RMOW responds to Garibaldi Plan; want mountain biking considered

Municipal response to BC Parks’ draft plan results in council’s first dissenting vote Municipal Hall

The municipality presented its response to the BC Parks Draft Garibaldi Park Management Plan Tuesday (Jan. 22), and in an indication of the controversy the provincial plan has attracted in the community, council’s first dissenting vote since being elected over a year ago was cast.

Coun. Jayson Faulkner cast the lone objecting vote to the administrative report, citing several concerns with some of the more contentious items in the plan. Faulkner is council’s representative on the municipal Forest and Wildland Advisory Committee (FWAC) and is the chair of the Spearhead Huts Committee. Both groups were consulted during the muni’s drafting of the response.
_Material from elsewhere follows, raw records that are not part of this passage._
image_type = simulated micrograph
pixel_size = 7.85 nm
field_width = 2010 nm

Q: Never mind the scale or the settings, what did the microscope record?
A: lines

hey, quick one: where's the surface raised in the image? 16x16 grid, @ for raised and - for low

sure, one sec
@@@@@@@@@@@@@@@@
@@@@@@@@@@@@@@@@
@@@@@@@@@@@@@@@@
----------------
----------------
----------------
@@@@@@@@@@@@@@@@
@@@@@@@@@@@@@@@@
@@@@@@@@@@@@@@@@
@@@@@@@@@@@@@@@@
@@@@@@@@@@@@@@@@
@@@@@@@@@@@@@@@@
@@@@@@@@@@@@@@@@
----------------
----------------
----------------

“One of the big concerns that came out was that by including heli-skiing in the draft management plan language, that effectively you entrench a perpetuity for heli-skiing in the park,” said Faulkner, relaying FWAC’s issues with BC Parks and the municipality supporting Whistler Heli-Skiing’s continued operation in the park. Their current operating tenure in Garibaldi expires in 2016.

Faulkner said the heli-ski operator’s proximity to the proposed site of several Spearhead Huts, an initiative that was supported by the province and the RMOW in the plan, could cause conflict with other user groups.

“You can imagine the potential problems of a hut that’s 150, 200 metres away from where helicopters could be landing,” he said.

The RMOW response was mostly aligned with BC Parks’ future vision for the area, except regarding the inclusion of Whistler’s most popular summer sport, mountain biking, which the province refused to consider in their updated draft plan released in November, citing concerns over environmental impact and conflicts with other user groups.

A BC Parks survey saw over 80 per cent of respondents in favour of including increased mountain biking access in Garibaldi in some form.

“The RMOW is supportive of an ongoing, collaborative dialogue between BC Parks, RMOW and other relevant stakeholders regarding the potential addition of cross-country mountain biking as a park use,” read the municipality’s response.

Municipal staff came to this conclusion after considerable consultation with resort stakeholders like the Whistler Off Road Cycling Association (WORCA), who revealed their preliminary vision for a one-way ascending trail connecting the Village to the Singing Pass area and an additional alpine loop around the Musical Bumps in a meeting with BC Parks last week.

“WORCA and RMOW staff are completely aligned in our response to BC Parks,” said WORCA’s director of planning Emily Mann.

Not everyone in the community is happy about the muni’s inclusion of mountain biking in the response, however.

“Many people worry that some bikers will be tempted to ride over the meadows when they get up into the alpine,” said Kurt Mueller, chair of the Hiking Trail Task Force, created in 2010 in response to the deteriorating condition of many of Whitsler’s hiking trails. “We are not saying shut the door. Perhaps the future Sproatt (Mountain) trails could be a trial phase and if that works out, the BC Parks people may have more confidence in allowing bikes in future plans.”

WORCA is currently working with the RMOW to develop a multi-use trail system on Sproatt.

FWAC shared some of the same concerns as the hiking task force, specifically over the potential for riders to enter the Musical Bumps area via the Whistler Bike Park.

“There wasn’t any discussion or plan about how you discern or get a difference between guys on 40-pound downhill bikes accessing into the park and then riding the downhill section by coming up the lifts,” said Faulkner. “There wasn’t really any clear understanding of how that happened so FWAC supported BC Parks’ position on that.”

In spite of Faulkner’s opposition, the muni’s response passed Tuesday, and will be sent to BC Parks for consideration.
The province will review the RMOW’s input before sending the plan to the federal Ministry of Environment for approval, expected in April.